Plan to improve college attainment levels
New Hub to cut college dropout rate.
Measures to cut the number of college students failing to complete their courses are be rolled out nationwide.
A new College Quality Improvement Hub will focus on reducing the full-time further education withdrawal rate of 25%.
This follows a successful two-year pilot that saw an increase in student completions and identified some of the reasons why students decide to leave early – including complex personal issues, funding, or not initially choosing the right course.
The Hub will also enhance professional development opportunities for school and college staff, improve collaboration among colleges, and provide access to practical tools and information from other successful projects.
Speaking at the College Development Network (CDN) conference in Glasgow, Further Education Minister Richard Lochhead said:
“I want to substantially reduce the current 25% dropout rate in colleges so that more Scottish college students not just enrol, but stay the course.
“Although significant attainment challenges still persist, the pilot showed that targeting specific courses and cohorts with concerted efforts to ensure they stay does make a difference. In the wake of the pilot’s success, I have now tasked CDN to establish this new Hub to offer a tailored service to help the college sector cut the number of those leaving early, improve attainment levels and raise overall performance.
“This represents a new partnership approach to quality improvement in Scotland’s colleges. Ultimately the aim is to ensure more students emerge with a college qualification that will help them fulfil their potential.”

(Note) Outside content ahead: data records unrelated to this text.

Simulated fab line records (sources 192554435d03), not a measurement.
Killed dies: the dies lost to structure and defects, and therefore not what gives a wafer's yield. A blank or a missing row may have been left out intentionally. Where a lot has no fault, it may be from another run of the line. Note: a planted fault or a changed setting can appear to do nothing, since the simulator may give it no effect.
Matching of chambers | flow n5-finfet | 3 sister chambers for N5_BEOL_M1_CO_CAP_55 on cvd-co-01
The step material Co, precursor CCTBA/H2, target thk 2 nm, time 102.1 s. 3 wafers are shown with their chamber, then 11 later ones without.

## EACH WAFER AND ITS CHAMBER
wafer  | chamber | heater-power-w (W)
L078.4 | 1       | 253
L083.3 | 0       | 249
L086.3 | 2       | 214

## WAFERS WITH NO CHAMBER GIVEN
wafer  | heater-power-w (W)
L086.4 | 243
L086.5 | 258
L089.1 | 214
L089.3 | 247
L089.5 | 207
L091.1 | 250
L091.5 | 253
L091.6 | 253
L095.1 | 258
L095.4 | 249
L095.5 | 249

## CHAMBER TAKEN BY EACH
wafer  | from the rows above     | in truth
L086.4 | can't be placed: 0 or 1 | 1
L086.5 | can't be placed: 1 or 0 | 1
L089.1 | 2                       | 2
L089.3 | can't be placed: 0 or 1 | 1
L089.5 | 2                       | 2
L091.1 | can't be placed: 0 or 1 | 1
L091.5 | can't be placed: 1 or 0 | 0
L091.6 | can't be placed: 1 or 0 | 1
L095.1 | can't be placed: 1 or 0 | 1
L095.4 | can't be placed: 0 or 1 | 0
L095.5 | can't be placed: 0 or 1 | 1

Scottish Funding Council data showed 13,443 withdrawals (27%) from full-time, further education study at colleges in 2016-17.
The College Development Network promotes best practice across Scotland 26-strong college network by providing a platform to share and discuss college expertise and learning.
‘How good is our college?’ is an ongoing quality framework for colleges, which allows institutions to evaluate the quality of learning, teaching, and leadership. The framework integrates the assurances sought by Education Scotland, with the performance ambitions of the Scottish Funding Council’s Regional Outcome Agreements.